Maybe this is true in the ivory pillars of academia, but in the real world a large amount of technology is simply worthless - the world would be a better place if it didn't exist: Dead code that was never cleaned up, encapsulations of encapsulations of encapsulations, code that solves nothing but to express the astronaut architecture of a dogmatic developer, code based on poorly communicated specifications, code that has so many bugs as to consider it worthless...
To suggest "everything is a tradeoff" is a sort of moral relativism. It implies that all code has value and is a shield for criticism to even the poorest work.
I don't think the intention was to imply "everything is equal". I think the intention was closer to "everything has a cost" or "you can't simultaneously optimize for everything". AKA the Project Management Triangle.

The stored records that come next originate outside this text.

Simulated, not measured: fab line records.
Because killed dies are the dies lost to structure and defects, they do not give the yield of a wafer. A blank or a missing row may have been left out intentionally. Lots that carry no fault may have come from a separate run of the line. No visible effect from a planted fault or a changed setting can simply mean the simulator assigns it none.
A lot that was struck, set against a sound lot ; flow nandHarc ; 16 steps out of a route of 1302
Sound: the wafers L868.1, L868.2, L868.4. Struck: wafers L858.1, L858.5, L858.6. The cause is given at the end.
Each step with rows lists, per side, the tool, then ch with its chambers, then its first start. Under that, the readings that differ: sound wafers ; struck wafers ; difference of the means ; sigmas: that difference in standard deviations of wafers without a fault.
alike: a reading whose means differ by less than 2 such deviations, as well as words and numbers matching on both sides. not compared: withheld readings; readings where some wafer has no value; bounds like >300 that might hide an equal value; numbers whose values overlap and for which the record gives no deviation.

I realize what they were trying to say and I agree with it; they just stated it poorly. Is it that hard to not use the word "everything?" I suppose it does not make as good of a headline. If you are going to give advice, you need to consider how your advice can be misused. There exists techniques and technologies that are measurably superior to others. Knowing how to recognize them is a critical skill for a competent developer.
I'm being completely twitchy and pedantic and missing the point entirely but I'm still compelled to say, as a Mathematics and Computer Science teacher:
Computer Science is a branch of mathematics. It consists of axiomatic systems. There are many, many, many sure things in computer science.
Oh, I understand. I just have a personal quixotic crusade about the distinction between the two. Computer programming and computer science are parallel fields that complement each other. Too many students who want to learn to program major in computer science, because nobody tells them what CS actually is. IS or IT with a CS minor might suit them a lot more.
I don't understand this. Not everything is always a trade-off. Take array sorting, a classical example. There are many stupid solutions that have both unnecessary memory/time requirement and unnecessarily large code size and method complexity. Such code can be always traded for a more efficient solution "for free", at least before deployment.
You're right in a way, but I was surprised by how even the worst algorithms you learn in school have some properties that are better than the ones considered the best (e.g. bubble vs quicksort, quicksort isn't stable). This website makes it pretty clear: http://www.sorting-algorithms.com/
To the larger point: everything is a tradeoff once we refuse to consider the "stupid solutions." Yea, bogosort is absolutely stupid, but we don't really think about it when seriously designing software. Instead, we're left with the smart solutions, none of which can be considered optimal for all applications.
Everything is a tradeoff is a tautology. Because if one algorithm was proven to completely dominate another algorithm, we would no longer seriously consider the weak algorithm.
The grad assistant in my computer structures (programming hardware in assembler) class suggested that every CS student should take a semester of microeconomics to understand trade-offs. He was right.
Liked this point. The notion of a budget frontier and the boundary it defines is really helpful for design decisions of any sort. There are always limits, whether that's time, money, CPU cycles, IO bandwidth, or any other resource. I remember that one of my early econ instructors defined economics as the study of decision-making under limited resources. (Of course, many other disciplines could be defined similarly!)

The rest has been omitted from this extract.